Small Capacity Wells. Performance tests for small capacity wells are relatively simple. A widely used test for small capacity wells is a pump test which lasts for four hours or until an apparently stable pumping level has been achieved at a rate equal to that expected for the permanent pump. However, in the hilly and mountainous "hard rock" areas of the State there are no defined aquifers and supplies are related to fracture patterns, the nature and extent of the soil mantle, faults, changes in stratigraphy, etc. In such areas the production potential of a well cannot be accurately assessed. Further, wells in these areas often exhibit a satisfactory initial production, which then declines due to poor recharge characteristics of the surrounding material. In such situations a longer than usual test, upwards of 12 to 24 hours (and longer) duration, may be desirable.
Bailing or air-blow tests give an approximate indication of production. They do not provide information of the accuracy needed to determine well capacity or to design an efficient pump system. (Air lift testing differs from air-blow testing. It involves pumping with air, not blowing the water out of the well as is the case with the air-blow test.)

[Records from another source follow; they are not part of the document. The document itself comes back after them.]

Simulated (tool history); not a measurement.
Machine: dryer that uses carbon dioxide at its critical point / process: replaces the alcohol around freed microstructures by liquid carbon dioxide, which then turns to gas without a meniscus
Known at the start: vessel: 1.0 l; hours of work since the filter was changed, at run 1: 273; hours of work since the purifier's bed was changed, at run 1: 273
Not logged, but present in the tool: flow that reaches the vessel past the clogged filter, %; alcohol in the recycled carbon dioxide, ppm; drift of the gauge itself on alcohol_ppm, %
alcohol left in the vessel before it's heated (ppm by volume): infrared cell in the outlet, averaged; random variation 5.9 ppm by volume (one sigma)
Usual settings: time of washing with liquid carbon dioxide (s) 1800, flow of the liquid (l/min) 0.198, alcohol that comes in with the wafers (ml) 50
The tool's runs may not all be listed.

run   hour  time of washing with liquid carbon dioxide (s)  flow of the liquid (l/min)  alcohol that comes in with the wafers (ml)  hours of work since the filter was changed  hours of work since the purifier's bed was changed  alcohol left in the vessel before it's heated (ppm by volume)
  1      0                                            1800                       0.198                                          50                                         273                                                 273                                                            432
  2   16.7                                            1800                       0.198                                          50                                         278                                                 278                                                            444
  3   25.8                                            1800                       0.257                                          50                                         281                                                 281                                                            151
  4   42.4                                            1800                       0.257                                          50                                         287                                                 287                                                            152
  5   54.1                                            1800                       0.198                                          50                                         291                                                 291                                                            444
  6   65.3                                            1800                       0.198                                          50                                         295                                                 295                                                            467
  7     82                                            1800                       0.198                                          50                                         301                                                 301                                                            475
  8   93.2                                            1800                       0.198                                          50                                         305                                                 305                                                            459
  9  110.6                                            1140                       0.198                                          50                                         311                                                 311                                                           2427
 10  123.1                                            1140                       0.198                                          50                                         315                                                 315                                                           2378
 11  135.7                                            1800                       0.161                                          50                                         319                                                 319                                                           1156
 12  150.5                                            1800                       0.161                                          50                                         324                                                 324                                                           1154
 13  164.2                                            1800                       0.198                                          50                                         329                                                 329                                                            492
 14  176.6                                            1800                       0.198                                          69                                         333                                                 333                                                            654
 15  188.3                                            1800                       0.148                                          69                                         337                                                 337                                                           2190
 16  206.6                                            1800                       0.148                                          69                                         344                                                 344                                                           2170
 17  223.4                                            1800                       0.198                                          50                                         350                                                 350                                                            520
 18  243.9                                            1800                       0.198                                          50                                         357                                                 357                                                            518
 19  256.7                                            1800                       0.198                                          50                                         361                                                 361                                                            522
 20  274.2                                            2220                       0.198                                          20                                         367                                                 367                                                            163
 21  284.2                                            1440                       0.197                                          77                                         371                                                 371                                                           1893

The ability of the water level in a small capacity well to recover should be observed. If the water level fails to return to nearly its original level after 24-hours, the reliability of the producing zone is open to question.
Large Capacity Wells. Where large capacity wells are concerned, capacity tests are more elaborate and extensive. Such wells are usually located in defined, productive groundwater basins, where considerable information on existing conditions is normally available to aid in the evaluation of their performance. All should be pump tested; bailer tests are of little value. The test pump should be capable of pumping 125 percent of the desired yield of the well. Pumping should be continued at a uniform rate until the "cone of depression" reflects any boundary condition that could affect the performance of the well. This could be as short as six hours and as long as several days, depending on aquifer characteristics and knowledge of the aquifer(s) in which the well is situated. The discharge rate and drawdown established should be maintained for specified time period. The ratio of the discharge rate to the drawdown is called the specific capacity of the well for that time period. The units for specific capacity are gallons per minute per foot of drawdown. Static water levels must be measured in advance of the test and after the test during recovery.
Detailed descriptions of procedures and methods used in conducting pump tests for large capacity wells and for analyzing and interpreting the results are too lengthy to be included in this publication. Such information will be found in literature on groundwater and on the design of water wells.
Well efficiency is defined as the ratio of the theoretical drawdown in the formation of the actual drawdown in the well. The difference between the two is caused by frictional energy losses of the water as it moves from within the formation to the pump intake. Thus, well efficiency describes the effectiveness of a well in yielding water. Well efficiency should not be confused with pumping-plant (motor and pump) or "wire-to-water" efficiency used to measure pumping-plant performance.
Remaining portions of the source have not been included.